In 336 B.C. Philip was murdered. Demosthenes set the example of rejoicing by appearing in public crowned with flowers, though he was in mourning for his daughter at the time. The great hopes which the city-states had entertained were dashed to the ground by the energy of Alexander, who, though only twenty years old, proved himself an even greater general and statesman than his father.

Thebes was induced to revolt by Demosthenes, who was supported by Persian gold, but Alexander crushed and destroyed Thebes before help could reach it, and sent an ultimatum to Athens. He demanded the surrender of Demosthenes, Lycurgus, and eight other orators of their party. They were saved, it appears, by the intervention of Demades.[322]

Alexander departed for Asia, and Athenian statesmen were left to quarrel about the politics of their city. It was now that the great case in which Demosthenes and Aeschines were concerned came up for trial. The matter nominally in dispute was only a pretext; it was really a question of reviewing and passing judgment on the political life of the two great antagonists for the last twenty years.

The charges of illegality brought against Ctesiphon were three: (1) That the decree, falsely asserting that Demosthenes had done good service to the State, involved the insertion of a lie into the public records. (2) That it was illegal to crown an official who, like Demosthenes, was still subject to audit. (3) That proclamation of the crowning in the theatre was illegal.

On (2) and (3), the technical points, the prosecutor had a strong case, but the first section was the only one of real importance, since the process was really aimed at Demosthenes. The main part of the speech of Aeschines against Ctesiphon is accordingly devoted to an indictment of the public life of Demosthenes. Four periods are taken: (1) From the war about Amphipolis to the peace of Philocrates (357-346 B.C.). (2) The years of peace (346-340 B.C.). (3) The ministry of Demosthenes (340-338 B.C.). (4) The years after Chaeronea (338-330 B.C.).

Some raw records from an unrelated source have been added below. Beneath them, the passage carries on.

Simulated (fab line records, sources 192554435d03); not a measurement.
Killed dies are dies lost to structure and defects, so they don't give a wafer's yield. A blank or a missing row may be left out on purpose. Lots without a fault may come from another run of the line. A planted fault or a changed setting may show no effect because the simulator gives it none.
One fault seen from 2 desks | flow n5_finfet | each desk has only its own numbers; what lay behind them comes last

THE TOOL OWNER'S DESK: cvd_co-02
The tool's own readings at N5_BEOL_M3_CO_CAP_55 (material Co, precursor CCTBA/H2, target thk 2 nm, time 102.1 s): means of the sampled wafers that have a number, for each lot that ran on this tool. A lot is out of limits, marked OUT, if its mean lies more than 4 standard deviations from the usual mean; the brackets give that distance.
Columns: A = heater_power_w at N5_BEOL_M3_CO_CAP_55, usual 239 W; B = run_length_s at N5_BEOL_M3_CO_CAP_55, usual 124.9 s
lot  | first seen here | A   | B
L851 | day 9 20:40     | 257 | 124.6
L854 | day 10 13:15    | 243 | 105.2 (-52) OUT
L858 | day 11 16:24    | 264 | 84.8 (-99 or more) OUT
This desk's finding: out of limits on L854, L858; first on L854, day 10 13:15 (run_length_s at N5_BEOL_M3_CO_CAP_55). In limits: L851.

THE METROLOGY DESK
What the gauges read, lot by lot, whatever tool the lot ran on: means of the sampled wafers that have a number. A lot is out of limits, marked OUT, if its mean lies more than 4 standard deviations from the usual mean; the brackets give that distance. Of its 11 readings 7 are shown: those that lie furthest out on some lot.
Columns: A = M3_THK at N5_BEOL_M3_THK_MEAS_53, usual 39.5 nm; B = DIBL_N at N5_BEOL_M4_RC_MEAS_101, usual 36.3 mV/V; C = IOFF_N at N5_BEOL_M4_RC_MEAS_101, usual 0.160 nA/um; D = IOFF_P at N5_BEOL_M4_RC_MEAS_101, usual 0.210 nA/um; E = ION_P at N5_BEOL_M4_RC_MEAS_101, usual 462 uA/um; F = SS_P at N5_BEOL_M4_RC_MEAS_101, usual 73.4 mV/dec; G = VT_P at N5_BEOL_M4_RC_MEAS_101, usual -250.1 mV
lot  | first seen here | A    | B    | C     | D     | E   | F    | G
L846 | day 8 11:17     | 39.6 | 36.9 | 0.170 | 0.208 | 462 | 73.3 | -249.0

The reply of Demosthenes (de Corona) is mainly concerned with a defence of his own policy, the technical points on which the issue nominally depended being kept very much in the background. It is remarkable that in dealing with the early years he makes no attempt to take credit for the great speeches by which in that time he attempted to influence his country—the First Philippic and the three Olynthiacs. He discusses chiefly the peace negotiations. He speaks more fully of the second period, and lays the greatest stress on the third—the years during which he was the acknowledged leader of the people, so that an eulogy of the national policy must involve a tribute to his own patriotism. Only short allusions are made to the last period, the years since the battle of Chaeronea.

The order is not chronological, and the structure is not apparently systematic; nevertheless the de Corona is the greatest of all Athenian speeches.

The speech cannot be represented by extracts; it must be read as a whole to be appreciated. All that a summary can do is to draw attention to the peculiarities of structure, which are possibly due in some measure to the length of the speech and the variety of the subjects which have to be treated:[323]

1. §§ 1-8. The conventional exordium, in this case both introduced and finished by a solemn prayer.

2. §§ 9-52. Refutation of the calumnies uttered by Aeschines. This section consists chiefly of Demosthenes’ own version of the negotiations for the peace of 346 B.C., showing that Aeschines and his associates were really guilty of treason in their dealings with Philip.